The extreme multifamily rent growth in Los Angeles is beginning to slow, and while rent growth is still substantial, we couldn't help but wonder how the deceleration of growth is impacting vacancy rates. It stands to reason—especially considering that L.A. has been pegged as a city with a severe housing shortage—that vacancy rates would decline in response. We asked Richard Green, director of the USC Luck Center, how the slowed rental rate growth is expected to impact vacancy rates, and he pondered the idea that we may be hitting a supply equilibrium.
“It is like we are getting an equilibrium, which is to say that neither vacancy rates nor rents will move that much,” Green tells GlobeSt.com. “It confuses me a little bit because we are still not building all that much, especially relative to where we expect demand to be. It could be that there is not as much demand as we thought there was going to be.”

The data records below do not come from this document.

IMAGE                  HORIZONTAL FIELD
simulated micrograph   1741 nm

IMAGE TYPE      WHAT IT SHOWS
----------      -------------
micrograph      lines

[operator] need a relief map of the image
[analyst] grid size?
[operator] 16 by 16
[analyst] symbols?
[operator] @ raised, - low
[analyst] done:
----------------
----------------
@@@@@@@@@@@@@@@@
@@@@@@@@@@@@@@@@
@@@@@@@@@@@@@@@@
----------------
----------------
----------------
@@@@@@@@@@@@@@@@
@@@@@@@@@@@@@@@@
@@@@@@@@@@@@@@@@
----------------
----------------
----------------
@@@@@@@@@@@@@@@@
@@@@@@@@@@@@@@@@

Population growth—which had been expected to grow rapidly over the next decade—is actually slowing. Green says that since the last census, Los Angeles County has grown by approximately 50,000 residents, which would translate to a need for 20,000 new housing units each year. We are currently building 25,000 new housing units per year. “It could be that population growth is slowing enough—and rents may be a reason for that—that we are at a point where we building enough product as there is demand for new product,” he adds. “That hasn't been true for a long time. We went from 2008 to 2014 not building much of anything, and now we are building 25,000 units per year.”